[Date Prev][Date Next][Thread Prev][Thread Next][Date Index][Thread Index]
Re: [Qemu-arm] [Qemu-devel] [RFC v2 00/28] vSMMUv3/pSMMUv3 2 stage VFIO
From: |
Liu, Yi L |
Subject: |
Re: [Qemu-arm] [Qemu-devel] [RFC v2 00/28] vSMMUv3/pSMMUv3 2 stage VFIO integration |
Date: |
Fri, 19 Oct 2018 08:02:04 +0000 |
Hi Eric,
> From: Auger Eric [mailto:address@hidden
> Sent: Thursday, October 18, 2018 11:16 PM
>
> Hi Yi,
>
> On 10/18/18 12:30 PM, Liu, Yi L wrote:
> > Hi Eric,
> >
> >> From: Eric Auger [mailto:address@hidden
> >> Sent: Friday, September 21, 2018 4:18 PM
> >> Subject: [RFC v2 00/28] vSMMUv3/pSMMUv3 2 stage VFIO integration
> >>
> >> Up to now vSMMUv3 has not been integrated with VFIO. VFIO integration
> >> requires to program the physical IOMMU consistently with the guest
> >> mappings. However, as opposed to VTD, SMMUv3 has no "Caching Mode"
> >> which allows easy trapping of guest mappings.

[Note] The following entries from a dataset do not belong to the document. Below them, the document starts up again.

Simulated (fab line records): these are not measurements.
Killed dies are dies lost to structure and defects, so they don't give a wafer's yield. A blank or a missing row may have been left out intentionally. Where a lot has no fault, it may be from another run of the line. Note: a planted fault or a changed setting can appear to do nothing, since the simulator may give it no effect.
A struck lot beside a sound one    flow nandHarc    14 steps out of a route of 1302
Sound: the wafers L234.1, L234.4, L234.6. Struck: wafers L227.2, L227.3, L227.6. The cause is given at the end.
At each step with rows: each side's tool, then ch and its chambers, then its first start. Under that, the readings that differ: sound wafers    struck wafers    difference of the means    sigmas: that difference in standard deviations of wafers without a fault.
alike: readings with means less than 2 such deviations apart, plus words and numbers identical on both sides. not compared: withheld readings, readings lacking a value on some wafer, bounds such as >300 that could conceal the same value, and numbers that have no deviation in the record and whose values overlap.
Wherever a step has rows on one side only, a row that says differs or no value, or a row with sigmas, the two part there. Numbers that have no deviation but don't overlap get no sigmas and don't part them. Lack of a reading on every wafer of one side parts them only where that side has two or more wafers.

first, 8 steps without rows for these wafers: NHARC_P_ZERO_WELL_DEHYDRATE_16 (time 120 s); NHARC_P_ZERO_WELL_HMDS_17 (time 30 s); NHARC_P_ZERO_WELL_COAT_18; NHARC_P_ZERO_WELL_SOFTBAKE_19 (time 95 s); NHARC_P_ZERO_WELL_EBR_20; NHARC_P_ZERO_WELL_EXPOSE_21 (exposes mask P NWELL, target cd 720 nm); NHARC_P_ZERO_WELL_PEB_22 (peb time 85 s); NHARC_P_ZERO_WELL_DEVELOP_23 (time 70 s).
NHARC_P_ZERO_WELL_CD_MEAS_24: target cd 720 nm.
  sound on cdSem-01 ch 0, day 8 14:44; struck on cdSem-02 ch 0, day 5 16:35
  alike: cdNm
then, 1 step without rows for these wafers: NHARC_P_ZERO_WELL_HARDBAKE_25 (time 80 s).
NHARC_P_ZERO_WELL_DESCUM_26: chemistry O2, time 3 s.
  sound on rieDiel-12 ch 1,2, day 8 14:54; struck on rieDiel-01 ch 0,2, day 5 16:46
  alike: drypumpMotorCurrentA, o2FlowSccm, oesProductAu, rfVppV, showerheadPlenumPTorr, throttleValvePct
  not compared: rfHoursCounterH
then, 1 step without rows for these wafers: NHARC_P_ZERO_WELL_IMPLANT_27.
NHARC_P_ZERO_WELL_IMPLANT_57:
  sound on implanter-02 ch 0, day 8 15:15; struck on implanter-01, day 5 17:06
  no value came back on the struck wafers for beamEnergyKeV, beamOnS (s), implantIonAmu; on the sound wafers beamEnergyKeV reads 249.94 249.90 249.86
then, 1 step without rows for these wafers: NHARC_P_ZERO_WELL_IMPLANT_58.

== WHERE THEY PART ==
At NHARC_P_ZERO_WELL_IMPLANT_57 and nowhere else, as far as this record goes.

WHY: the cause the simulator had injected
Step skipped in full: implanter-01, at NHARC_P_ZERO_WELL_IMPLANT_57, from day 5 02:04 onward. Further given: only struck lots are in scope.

> >> This means the vSMMUV3 cannot use the same VFIO integration as VTD.
> >>
> >> However SMMUv3 has 2 translation stages. This was devised with
> >> virtualization use case in mind where stage 1 is "owned" by the guest
> >> whereas the host uses stage 2 for VM isolation.
> >>
> >> This series sets up this nested translation stage. It only works if
> >> there is one physical SMMUv3 used along with QEMU vSMMUv3 (in other
> >> words, it does not work if there is a physical SMMUv2).
> >>
> >> The series uses a new kernel user API [1], still under definition.
> >>
> >> - We force the host to use stage 2 instead of stage 1, when we
> >> detect a vSMMUV3 is behind a VFIO device. For a VFIO device
> >> without any virtual IOMMU, we still use stage 1 as many existing
> >> SMMUs expect this behavior.
> >> - We introduce new IOTLB "config" notifiers, requested to notify
> >> changes in the config of a given iommu memory region. So now
> >> we have notifiers for IOTLB changes and config changes.
> >> - vSMMUv3 calls config notifiers when STE (Stream Table Entries)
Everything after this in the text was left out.